More Than Herbs & Flowers
On a cold, blustery day, there is nothing better than a steaming bowl of chili. Of course, this recipe can be made with beef instead of turkey, or with no meat at all – it’s a recipe you can make your very own.
I always say, every recipe has a story.
First the recipe — for the story, scroll down the page.
- 1 lb. ground sirloin or ground turkey — as low fat as you can find
- 2 cans chili beans (rinsed and drained)
- 1 large can whole peeled tomatoes
- 1 large chopped onion
- cumin to taste
- chili powder to taste
- 2 tablespoons arrowroot, flour, or corn starch as a thickening agent
- 3 teaspoons sugar
- 2 teaspoons salt
- Brown the meat in a skillet that has been sprayed with a no calorie spray.
- Rinse and drain the beans. Set aside
- Drain the meat on paper towels to remove all possible grease.
- Cut tomatoes into bite-sized pieces and place into a stock pot.
- Add water, ketchup, and tomato sauce. Stir until blended.
- In a measuring cup, dissolve thickening agent in 2 – 3 tablespoons water. Add to mixture.
- Add tomato paste. Stir until paste is dissolved.
- Add seasonings to taste.
- Wilt onion in microwave, or sauté on stove top.
- Add wilted onions and meat to stockpot.
- Adjust seasonings.
- Let simmer until you are ready to eat, usually one or two hours. If the liquid is too thin, add more of your preferred thickening agent.
How hot do you like your chili?
We like mild chili at our house, but this recipe can easily be made medium or hot. Bo does prefer it a little hotter than I do, so he often sprinkles a few drops of Texas Pete or Frank’s Red Hot Sauce into his own bowl of chili. With only a few minor adjustments, you can make this recipe your very own.
Whenever we make chili, it is truly a joint effort. Okay, the truth is, we both have to have a hand in it, figuratively speaking, of course. This recipe for thick, hearty chili is one that we have tweaked and fine-tuned repeatedly over the years. We have made so many changes and additions, we have lost count. What we do know is that it has become very popular among family and friends. Most recently I exchanged the sugar for stevia. You may or may not want to do that. We use arrowroot mixed as thickening agent, instead of flour. We have also used corn starch. Neither of those seem to form lumps as much as flour does.
Until the last few years, we almost always made it with ground sirloin, but lately we’ve been reducing the amount of red meat we consume. So we have begun making it with ground turkey. You really have to watch the labels though, because some ground turkey has as much or more fat (by calories) than ground beef. Check below to see how to figure the amount of fat by calories in any food.

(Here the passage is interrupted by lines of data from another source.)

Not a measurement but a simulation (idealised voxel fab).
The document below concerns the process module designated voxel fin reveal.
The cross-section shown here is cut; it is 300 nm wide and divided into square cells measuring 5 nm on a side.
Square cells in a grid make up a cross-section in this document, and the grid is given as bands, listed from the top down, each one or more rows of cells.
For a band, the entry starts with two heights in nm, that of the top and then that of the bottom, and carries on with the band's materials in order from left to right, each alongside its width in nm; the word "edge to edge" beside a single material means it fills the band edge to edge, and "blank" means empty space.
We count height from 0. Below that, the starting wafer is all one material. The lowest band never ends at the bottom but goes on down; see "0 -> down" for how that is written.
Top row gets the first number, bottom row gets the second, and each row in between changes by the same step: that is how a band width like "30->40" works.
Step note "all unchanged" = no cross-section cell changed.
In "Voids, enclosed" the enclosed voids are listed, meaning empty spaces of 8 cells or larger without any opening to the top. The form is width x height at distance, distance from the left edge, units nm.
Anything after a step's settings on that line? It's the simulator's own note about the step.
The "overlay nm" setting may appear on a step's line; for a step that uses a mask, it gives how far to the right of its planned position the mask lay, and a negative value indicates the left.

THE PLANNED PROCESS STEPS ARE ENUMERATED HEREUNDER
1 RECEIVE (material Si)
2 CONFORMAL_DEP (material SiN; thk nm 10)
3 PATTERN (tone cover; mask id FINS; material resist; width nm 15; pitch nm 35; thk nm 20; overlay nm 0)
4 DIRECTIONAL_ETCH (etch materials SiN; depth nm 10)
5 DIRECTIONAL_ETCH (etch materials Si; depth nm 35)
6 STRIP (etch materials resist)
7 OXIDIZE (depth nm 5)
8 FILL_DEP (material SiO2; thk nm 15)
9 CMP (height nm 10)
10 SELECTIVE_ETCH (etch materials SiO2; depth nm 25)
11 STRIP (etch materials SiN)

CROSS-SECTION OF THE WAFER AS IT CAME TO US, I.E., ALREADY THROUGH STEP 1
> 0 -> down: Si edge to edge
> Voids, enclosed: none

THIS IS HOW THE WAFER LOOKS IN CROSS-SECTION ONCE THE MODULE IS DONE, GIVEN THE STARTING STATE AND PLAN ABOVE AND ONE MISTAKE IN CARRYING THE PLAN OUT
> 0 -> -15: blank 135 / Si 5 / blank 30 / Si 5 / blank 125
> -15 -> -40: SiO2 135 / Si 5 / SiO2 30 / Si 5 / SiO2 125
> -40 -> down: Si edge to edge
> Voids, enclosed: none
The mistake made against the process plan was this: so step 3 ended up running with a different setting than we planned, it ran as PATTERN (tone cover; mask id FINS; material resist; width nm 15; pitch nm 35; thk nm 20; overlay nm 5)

We use the dark red kidney beans. Rinsing them in a colander removes a lot of the added sodium commonly found in canned products. I believe it also removes some of that “preservative taste”. We have found the store brand to be every bit as good as the brand-name products, so we usually purchase the store brand.
How to Calculate Fat Calories in Your Food
Even the Leanest Beef is Still About 50% Fat by Calories
When the label on a package of ground meat or poultry states that the contents are 96% fat free, they are telling the truth, while simultaneously misleading you. The label refers to the number of ounces in the package; that is, 96% of the ounces do not contain fat — the remaining 4% of the weight is solid fat. Doesn’t sound so bad on the surface, right? Think again.
One gram of fat contains 9 calories. If a hypothetical food label states there are 4 grams of fat per serving, all you need to do is multiply 4 (grams) by 9 (calories) to learn that there are 36 fat calories in each serving. This still doesn’t sound so bad until you remember that the total number of calories in this hypothetical serving is 50. Having 36 out of 50 calories (72%) from fat is not so good.
To find the percentage of fat calories per serving, simply divide the number of fat calories (36 in our hypothetical food) by the number of calories in a serving (50). This tells you that 72% of the calories are from fat. Try to keep all your calories at or below 33% (1/3) fat. Of course, you can splurge occasionally on a high-fat meal or a scrumptious dessert. Just do all in moderation.
Unfortunately, the FDA and USDA allow food manufacturers to round the number of fat calories, etc. Sometimes they round up, but usually they round down. For my hypothetical case above, the 36 fat calories would be rounded to 35.
Don’t be overly concerned with counting every little calorie. Just make healthy choices, live a healthy lifestyle, and you can afford to splurge on a fabulous meal or dessert now and then.